Translated from the Chinese by Michael Day.
Streets lined with umbrella sculptures of all shapes and sizes. Lennon Wall, a patchwork of sticky notes. Art installations, graffiti, performance art: this was Hong Kong during the 2014 Umbrella Movement, whose links with artistic and creative activity were on full display to the public. Literature, however, is a private act that does not occur in an open space, so its relationship with the performative, expressive Umbrella Movement is not so obvious.

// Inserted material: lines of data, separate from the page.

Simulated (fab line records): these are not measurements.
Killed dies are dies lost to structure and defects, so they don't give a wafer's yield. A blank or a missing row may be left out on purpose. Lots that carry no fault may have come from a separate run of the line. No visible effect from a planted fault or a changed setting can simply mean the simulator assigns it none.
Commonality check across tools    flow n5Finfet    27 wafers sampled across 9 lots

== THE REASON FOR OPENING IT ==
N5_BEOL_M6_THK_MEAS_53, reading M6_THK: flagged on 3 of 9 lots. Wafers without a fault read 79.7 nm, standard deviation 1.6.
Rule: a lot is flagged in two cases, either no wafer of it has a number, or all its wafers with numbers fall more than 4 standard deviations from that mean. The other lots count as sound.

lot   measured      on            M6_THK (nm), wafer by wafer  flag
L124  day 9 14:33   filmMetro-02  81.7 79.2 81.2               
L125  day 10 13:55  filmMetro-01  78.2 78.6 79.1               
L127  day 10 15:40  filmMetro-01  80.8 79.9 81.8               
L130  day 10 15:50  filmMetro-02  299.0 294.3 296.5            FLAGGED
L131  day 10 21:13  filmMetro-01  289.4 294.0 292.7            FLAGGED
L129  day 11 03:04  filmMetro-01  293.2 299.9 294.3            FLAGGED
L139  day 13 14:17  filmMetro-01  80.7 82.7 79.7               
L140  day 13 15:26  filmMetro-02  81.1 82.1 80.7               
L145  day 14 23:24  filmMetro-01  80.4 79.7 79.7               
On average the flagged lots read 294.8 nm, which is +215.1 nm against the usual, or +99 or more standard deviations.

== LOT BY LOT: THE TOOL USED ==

The Occupy Central campaign was initiated in 2013 in order to pressure the government for universal suffrage. However, no one foresaw the rise of the Umbrella Movement, in which protesters occupied areas as widespread as Central, Admiralty, Causeway, Wanchai, Tsim Sha Tsui and Mongkok. The movement utterly transformed the city for more than two months, and of course, it encompassed literary activities. These were not limited to the poetry written and recited during the movement. I myself, for instance, visited Admiralty several times to give lectures on literature to the protesters. There is a tendency to think of ‘literature’ as something gentle and pliant, yet its power wowed the crowds in the occupied area. It is unlikely that many of the participants had read the works of Lu Xun or Xi Xi, but their passion and dedication surpassed that of many students of literature. I also noticed that as the occupation went on, the participants began to expect these classes to offer them something more concrete. They wanted to know, for instance, what step the movement should take next.
Literature, of course, cannot answer questions like, ‘should we mount an assault on government headquarters?’ In fact, the contradiction between the silent, pondering qualities of literature and the very idea of a social movement was apparent early on. At the Hong Kong Book Fair held in July 2014, articles and speeches by writer of the year Dung Kai-cheung expressed his concern that, in the context of Hong Kong’s political struggles, ‘language has become nothing more than a tool for gaining particular ends, a weapon used to aggressively pursue goals by any means necessary,’ as well as his hope that ‘the openness of the linguistic domain can be preserved.’ At a time of revolutionary zeal in which everybody was expected to take sides, these remarks proved controversial both inside and outside literary circles.
Dung Kai-cheung’s statements are easily understood when situated in the cultural and historical context of Hong Kong. From the 1950s until the mid-to-late 1980s, Hong Kong ‘benefitted’ from the British government’s policy of neither encouraging nor interfering with local arts and culture, and Hong Kong came to occupy a unique position as the sole Chinese territory where diverse cultural activities were tolerated and authors enjoyed considerable artistic freedom. Also, in a society where apathy toward literature was widespread, authors generally accepted that there was no hope of gaining anything concrete from literary pursuits and thus felt free to brazenly challenge literary norms. The experimentation and pioneering approach of Hong Kong authors like Kun Nan, Liu Yichang, Xi Xi, Yesi, Dung Kai-cheung, and others cannot be understood without reference to Hong Kong’s unique cultural environment.
Sympathy for the Umbrella Movement is widespread in Hong Kong literary circles. The literary journal Fleurs des Lettres put out a call for online submissions during the occupation and published authors’ records of the movement under the title ‘Witnesses Speak’; after the movement concluded, the magazine published a special issue called Encyclopedia of the Occupation and a collection of photographs and poetry by Liao Wei Tang entitled Umbrellatopia: Day and Night in Hong Kong’s Umbrella Movement. Even so, the increasing politicisation of Hong Kong society and the reduction of cultural discourse to political bickering have caused widespread apprehension among authors. Based on recent events, there is concern that the Chinese Communist Party will eventually extend its threats and enticements to Hong Kong writers. It must be understood that what we are facing is a cultural context in the midst of transformation.
Hong Kong authors should carefully study the plight of their counterparts in mainland China. On the one hand, it is inevitable that literature produced under a repressive regime will be interpreted in a narrow political fashion and mistrusted by those with opposing views. It is easy to understand why many mainland authors are fed up with being interpreted along political lines, to the point that it interferes with their literary activities and they prefer to speak of literature rather than politics. On the other hand, the majority of mainland authors are willing participants in the system, partaking of the benefits offered by the regime while nurturing a flimsy illusion of independence. The challenge currently facing Hong Kong authors is how to carve out an independent position in the midst of all this pressure, temptation, and noise.